Intrinsically Microporous Polymers in Heterogeneous Redoxcatalysis

  • Lina Wang

Student thesis: Doctoral ThesisPhD

Abstract

Microporous composite materials have been studied for a considerable range of heterogeneous catalysis applications due to their large inner specific area and the potential of adsorbing small species into their microporous structure. Though prominent types of microporous crystalline hosts, zeolites and metal frameworks (MOFs), for example, are advantageous to many applications, they are not processable. Polymers of intrinsic microporosity (PIMs) have emerged as a new class of microporous materials which are molecularly rigid structures with poor packing and a high degree of open porosity at the nanometre scale. Characteristics of good solubility, processability (into a film by drop-casting or spin-coating), thermal and mechanical stability, and gas and ion species permeability enable PIMs to be applied in fields of electrochemistry. In this thesis, the opportunities for applications of PIMs in heterogeneous redoxcatalysis are investigated.

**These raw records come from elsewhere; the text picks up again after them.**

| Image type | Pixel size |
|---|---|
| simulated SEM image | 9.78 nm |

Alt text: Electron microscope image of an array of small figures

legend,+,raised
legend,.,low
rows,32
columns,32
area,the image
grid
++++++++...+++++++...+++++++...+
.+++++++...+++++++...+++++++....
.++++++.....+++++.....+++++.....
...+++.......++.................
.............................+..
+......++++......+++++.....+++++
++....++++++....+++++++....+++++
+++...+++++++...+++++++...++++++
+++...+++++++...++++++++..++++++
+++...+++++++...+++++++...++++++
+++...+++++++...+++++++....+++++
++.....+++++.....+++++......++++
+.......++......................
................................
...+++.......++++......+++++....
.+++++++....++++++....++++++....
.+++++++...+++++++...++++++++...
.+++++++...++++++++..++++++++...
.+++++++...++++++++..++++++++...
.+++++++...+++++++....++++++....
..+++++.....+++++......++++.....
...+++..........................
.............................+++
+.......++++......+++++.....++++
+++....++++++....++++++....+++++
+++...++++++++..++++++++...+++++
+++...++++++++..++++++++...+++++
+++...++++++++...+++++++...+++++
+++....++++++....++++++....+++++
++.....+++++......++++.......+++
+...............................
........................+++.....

Redoxcatalytic reactions within microporous composites involve several interrelated processes, including diffusion and permeation of reactants and products, adsorption and desorption of active species, binding and decomposition of substances coupled with electron transfer processes, and on some occasions, involvement of non-reactive solvents. The whole reaction can be complex; however, simple redox systems based on PIM composites can be explored individually as a starting point. Examples are the binding behaviour and reactivity of ions (Fe(CN)63-/4-) and molecules (catechin and quercetin) inside the PIM host. More complicated systems (H2 and H2O2 generation from formic acid and O2) are studied next. Practical nano-catalysts (Pd, bipolar Pd/Au, and PdAu mixture) immobilised in PIMs for redoxcatalysis with gases, ions, and molecules are investigated.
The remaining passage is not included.